If we apply game theory, like in the Cold War, then this is a game of chicken. To de-escalate things you need to find a way that both sides can back down without losing face. That was basically how the Cuban Missile Crisis was resolved. The USSR removed their nukes from Cuba, and the USA removed theirs from Turkey. For the USA, they could say those missiles in Turkey were out of date so didn't lose face. Also Khrushchev wrote a letter to JFK that was a real cry from the heart about how they might tie a knot so tight that neither side would be able to undo it. Communication was patchy, but both men knew the other didn't really want war, so it became more about how to back down.

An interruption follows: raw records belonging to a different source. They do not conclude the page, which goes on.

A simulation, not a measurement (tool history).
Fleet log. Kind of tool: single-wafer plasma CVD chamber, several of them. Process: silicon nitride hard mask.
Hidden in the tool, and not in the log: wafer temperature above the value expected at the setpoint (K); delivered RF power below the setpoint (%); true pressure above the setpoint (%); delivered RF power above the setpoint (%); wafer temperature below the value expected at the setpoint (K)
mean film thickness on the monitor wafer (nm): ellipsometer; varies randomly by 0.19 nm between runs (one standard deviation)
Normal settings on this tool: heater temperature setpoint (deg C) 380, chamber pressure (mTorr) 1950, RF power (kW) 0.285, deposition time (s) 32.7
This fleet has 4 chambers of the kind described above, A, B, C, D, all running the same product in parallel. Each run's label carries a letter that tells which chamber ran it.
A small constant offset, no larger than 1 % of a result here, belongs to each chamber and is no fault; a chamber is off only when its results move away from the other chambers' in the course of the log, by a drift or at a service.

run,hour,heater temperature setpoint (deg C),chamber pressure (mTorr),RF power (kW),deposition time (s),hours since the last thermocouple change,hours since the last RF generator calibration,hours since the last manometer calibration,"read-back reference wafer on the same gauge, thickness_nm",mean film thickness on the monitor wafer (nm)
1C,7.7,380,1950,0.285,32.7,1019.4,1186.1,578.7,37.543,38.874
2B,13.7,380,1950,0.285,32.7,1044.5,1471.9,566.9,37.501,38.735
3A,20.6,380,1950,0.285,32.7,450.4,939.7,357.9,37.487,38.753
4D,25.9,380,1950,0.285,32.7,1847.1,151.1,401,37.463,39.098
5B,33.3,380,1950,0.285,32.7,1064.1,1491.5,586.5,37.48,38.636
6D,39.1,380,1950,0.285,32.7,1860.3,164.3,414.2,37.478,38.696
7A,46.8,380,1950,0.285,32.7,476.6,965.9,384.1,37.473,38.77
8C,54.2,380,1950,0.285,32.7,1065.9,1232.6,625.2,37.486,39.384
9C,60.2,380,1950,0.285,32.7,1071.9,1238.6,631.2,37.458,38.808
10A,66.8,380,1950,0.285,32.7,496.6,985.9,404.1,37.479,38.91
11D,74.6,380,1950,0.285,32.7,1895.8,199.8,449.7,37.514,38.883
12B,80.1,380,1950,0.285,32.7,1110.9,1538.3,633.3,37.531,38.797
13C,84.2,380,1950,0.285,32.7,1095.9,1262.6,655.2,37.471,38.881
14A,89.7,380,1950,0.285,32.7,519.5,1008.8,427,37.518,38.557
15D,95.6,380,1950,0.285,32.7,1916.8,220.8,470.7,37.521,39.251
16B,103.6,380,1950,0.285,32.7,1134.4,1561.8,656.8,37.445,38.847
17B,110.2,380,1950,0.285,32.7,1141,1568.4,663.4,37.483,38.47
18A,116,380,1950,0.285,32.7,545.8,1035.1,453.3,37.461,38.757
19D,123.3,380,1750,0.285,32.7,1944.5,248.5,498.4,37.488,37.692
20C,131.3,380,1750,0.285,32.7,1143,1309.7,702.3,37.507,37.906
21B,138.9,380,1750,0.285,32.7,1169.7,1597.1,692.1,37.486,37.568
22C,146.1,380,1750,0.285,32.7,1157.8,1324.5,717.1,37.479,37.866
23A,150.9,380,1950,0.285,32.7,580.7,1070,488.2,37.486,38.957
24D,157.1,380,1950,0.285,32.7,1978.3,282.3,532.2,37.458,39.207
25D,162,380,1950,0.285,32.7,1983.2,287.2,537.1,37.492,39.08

In this case we really don't know what Kim wants. But he must understand his capital city will be vaporised if he hits US allies. While he presumably has some kind of personal bunker, while down there he'd lose control of the country with it's destroyed city. Besides which, I'm not aware of bunkers that can withstand a direct hit with a hydrogen bomb - a 15 kiloton atomic bomb, yes, but 100s of kilotons, or even megatons, no.
My hope is that some within Kim's regime see how dangerous this is and remove him by whatever means necessary. The fact he has had dissenters killed doesn't show his power, it shows his vulnerability. You don't have family members killed if you feel secure in power. But I feel very sorry for the ordinary people of North Korea.
This is really scary, but remember that unlike the Cold War the world isn't facing mutual destruction as this is far more limited in scale. In the Cold War there were thousands of nukes on each side. Not saying it isn't bad but I don't think this is as serious as the Cuban Missile Crisis which really could have been WWIII.